Many MPs attending the debate stressed the role of Local Authorities in delivering improvements in cycling safety. Mark Lazarowicz, MP for Edinburgh North, emphasised the need for local authority buy in. Graham Evans, Conservative MP for Weaver Vale agreed, stating that much could be done by local authorities to improve the current condition of our roads. Stephen Pound, Labour MP for Ealing North illustrated the point with an example from his constituency, where the local authority was able to effect adaptations to refuse collection vehicles to make them safer for cyclists.
However, Ben Bradshaw MP of Exeter made the contrasting point that change relied on top-down leadership, urging that the Government “must speak with one voice on’ cycling safety and be ‘led from the top’. This echoes the views of British Cycling, whose Road Safety Manifesto calls for strong high level political leadership to bring about change.

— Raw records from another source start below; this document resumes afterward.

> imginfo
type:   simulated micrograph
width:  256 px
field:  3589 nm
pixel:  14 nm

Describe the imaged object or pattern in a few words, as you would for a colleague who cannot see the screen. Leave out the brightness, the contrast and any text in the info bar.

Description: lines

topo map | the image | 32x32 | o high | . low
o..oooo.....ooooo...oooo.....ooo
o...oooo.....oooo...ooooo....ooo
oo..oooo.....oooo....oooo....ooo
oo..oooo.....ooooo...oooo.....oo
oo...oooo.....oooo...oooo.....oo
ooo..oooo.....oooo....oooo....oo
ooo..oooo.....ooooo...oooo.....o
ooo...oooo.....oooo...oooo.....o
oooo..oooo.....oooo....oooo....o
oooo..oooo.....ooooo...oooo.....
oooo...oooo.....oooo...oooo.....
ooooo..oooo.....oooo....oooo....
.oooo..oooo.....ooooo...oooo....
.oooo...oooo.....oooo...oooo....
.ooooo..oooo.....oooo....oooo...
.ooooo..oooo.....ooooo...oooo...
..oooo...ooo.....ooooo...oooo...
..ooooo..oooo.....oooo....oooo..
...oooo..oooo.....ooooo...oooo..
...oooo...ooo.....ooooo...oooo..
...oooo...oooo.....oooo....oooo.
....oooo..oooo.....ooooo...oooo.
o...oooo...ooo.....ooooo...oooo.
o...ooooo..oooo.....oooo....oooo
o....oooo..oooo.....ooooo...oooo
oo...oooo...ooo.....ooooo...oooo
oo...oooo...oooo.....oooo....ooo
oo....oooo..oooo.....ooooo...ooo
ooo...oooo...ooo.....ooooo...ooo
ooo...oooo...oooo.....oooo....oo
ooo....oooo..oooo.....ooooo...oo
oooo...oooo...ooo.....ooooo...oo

Mutual respect, the overarching message of British Cycling’s road safety campaign, was also emphasised by a number of MPs. Bob Stewart – Conservative MP for Beckenham had twice been hit from behind cycling in London but called for cyclists to behave within the law to foster a culture of respect. Kate Hoey, MP for Vauxhall, raised the issue of conflict between cyclists and pedestrians. Julian Huppert responded that all road users should behave legally but put the scale of cyclist/pedestrian incidents into perspective. Sarah Wollaston, Conservative MP for Totnes and a committed cyclist herself summed up the need for a shift of perception in the way we think about cyclists; - “Let’s abandon the language of denial and neglect”, said Wollaston, pointing to the fact that ‘accident’ is a misnomer, applied to an event which has a cause and is therefore preventable, as Maria Eagle reaffirmed later in the debate.
Of the many ways in which serious injury and death is preventable, the issue of HGV safety was foremost, understandable given the context of the debate and the injuries sustained by Times journalist Mary Bowers in November 2011. Zac Goldsmith, MP for Richmond Park urged for a rethink on transport policy which currently encourages more freight on the roads. Andrew Smith – Labour MP for Oxford East said that the HGV road charging scheme should be channelled into funding adaptations to HGVs such as blind spot sensors as well as and driver training, adding “Let’s make sure that this is not just a venting of worthy debate”. Meg Hillier, MP for Hackney South and Shoreditch pointed to the example in her borough which provides free cycle awareness training to HGV drivers.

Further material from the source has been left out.